Both versions contain such exhilaration it fair takes one’s breath away.

In Shaw’s play, Eliza Doolittle is transformed by access to a bath, some pretty dresses and Dr Henry Higgins’s tutelage in ‘phonetics’ , an exact kind of elocution.

You will recall it is all part of a wager, and Henry takes these things extremely seriously.

The final goal is a top-notch London ball, but Henry tries his protege out by taking her to his mother’s sedate at-home.

Eliza is a triumph. Her appearance is dazzling, her accent impeccable. She is flushed with success. She becomes exhilarated.

And as she does, her true self finds a way of breaking out. Henry Higgins has never thought about the need for correct grammar: and appropriate language. Higgins’s mother insists he swears like a trooper.

With such a role model Eliza must surely fall foul of the most polite of society.

She loses all caution and begins to speak the way she always has: very plainly indeed. She tells the assembled, avid listeners that her aunt suffered from influenza, and it done the old woman in.

Shaw develops the comedy with perfect timing, giving Eliza that ageless closing line when she is invited to walk across the park. With her impeccable accent she declares:  “Walk? Not bloody likely. I am going in a taxi.”

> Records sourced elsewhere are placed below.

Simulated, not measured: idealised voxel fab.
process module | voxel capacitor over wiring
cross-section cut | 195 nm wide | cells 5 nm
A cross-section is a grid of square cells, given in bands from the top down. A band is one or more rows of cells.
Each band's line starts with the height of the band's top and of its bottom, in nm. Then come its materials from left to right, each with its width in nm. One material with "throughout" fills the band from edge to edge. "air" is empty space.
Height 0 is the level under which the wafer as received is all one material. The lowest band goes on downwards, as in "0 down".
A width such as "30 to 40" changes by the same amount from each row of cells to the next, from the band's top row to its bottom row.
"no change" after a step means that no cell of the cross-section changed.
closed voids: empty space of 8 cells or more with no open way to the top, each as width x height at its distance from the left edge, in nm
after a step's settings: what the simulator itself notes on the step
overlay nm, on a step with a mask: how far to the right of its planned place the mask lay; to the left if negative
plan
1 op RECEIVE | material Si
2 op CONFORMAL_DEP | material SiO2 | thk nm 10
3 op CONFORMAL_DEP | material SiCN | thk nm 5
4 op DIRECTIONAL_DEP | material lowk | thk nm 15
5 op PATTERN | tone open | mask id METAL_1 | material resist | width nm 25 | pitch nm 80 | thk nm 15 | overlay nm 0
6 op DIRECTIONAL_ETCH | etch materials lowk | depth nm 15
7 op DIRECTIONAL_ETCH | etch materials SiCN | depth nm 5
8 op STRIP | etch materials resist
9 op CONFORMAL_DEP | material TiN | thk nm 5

The film bests even Shaw, if such a thing is possible. It takes Eliza to Ascot: and she gets utterly transported by the race, and its speed, and its excitement. And finally she bellows that very plain-spoken exhortation to Dover, her chosen horse, to move his rear end with all speed.

The excitement of the moment can make one forget oneself entirely.

Football is not my thing. I follow it vaguely to support my husband and my son. I do stand on sidelines, and I wince when Manchester United lose, because that can vanquish an entire weekend for our family.

But when I first met Phil, in the first flush of romance, I would follow him most places, including the football field.

He had a wonderful, gothic, byronian friend.

With long red hair, blazing eyes, and a bookshelf full of philosophers and great thinkers, this man was one of the most extraordinary characters I have ever met, before or since, with the exception of the man I married.

He was the last of the London gentlemen, with an income and a beautiful little house in a leafy London backwater.

The first time I saw him he was plastered to the outside of the huge victorian picture window, using shock tactics to surprise his guests.

He was, and is still, a clever, dramatic and sensitive thinker who renders me dumb until I have had a few glasses of wine.

He was Phil’s best man, and his speech was the nicest gift any best man could give any bride.

But he was a football hooligan. Comparatively harmless, but a hooligan nonetheless.

He supported Queens Park Rangers football club. He had a season ticket, and he loved it with a passion I simply did not understand.

What I did understand was the shouting. And I was very, very good at that.

Every now and then we would trek along to a game at the ground. The first time we went, I was totally unprepared: because we came up those smelly concrete steps into that stadium and it hit us: the roar.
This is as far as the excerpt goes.